The International Fragrance Association, a Switzerland-based body representing producers of natural oils, takes a more conciliatory tone. Commenting on its website about a meeting in April between the European Commission and fragrance industry groups from France, Italy, and Bulgaria, the association states that distillers are “willing to embrace their responsibility and comply with the new legislation, but that they require some guidelines specific to their sector.”
To the north in Brussels, where most EU bureaucrats are based, discussions are ongoing between regulators and industry groups about how the labels must be applied. The European Commission estimates the talks will conclude sometime next year.
So far, though, regulators show no sign of backing down. If the farmers of Provence refuse to apply the labels, the commission could impose sanctions.

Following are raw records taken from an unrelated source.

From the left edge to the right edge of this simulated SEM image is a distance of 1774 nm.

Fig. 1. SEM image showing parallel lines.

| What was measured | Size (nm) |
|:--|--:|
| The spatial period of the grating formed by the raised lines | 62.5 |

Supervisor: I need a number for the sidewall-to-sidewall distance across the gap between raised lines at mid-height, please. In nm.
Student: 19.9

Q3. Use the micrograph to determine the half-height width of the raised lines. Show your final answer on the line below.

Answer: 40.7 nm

Doing so might seem ironic given that Europe’s chemical regulations were conceived to combat pollution from synthetic—not natural—products. But ECHA makes no apologies. The basis for the regulations, the agency tells C&EN, “is to ensure a high level of protection of human health and the environment as well as the free movement of substances, mixtures, and articles, regardless of whether these come from natural sources, or are synthetic, or from big or smaller companies.”
If French lavender farmers go through with threats to switch to other crops—an act that would change the identity of Provence—political pressure on EU legislators would no doubt intensify. Meanwhile, Bourjac, the lavender oil distiller, reiterates her threat. Rather than apply labels classifying her products as hazardous, “we’ll just stop our production,” she says.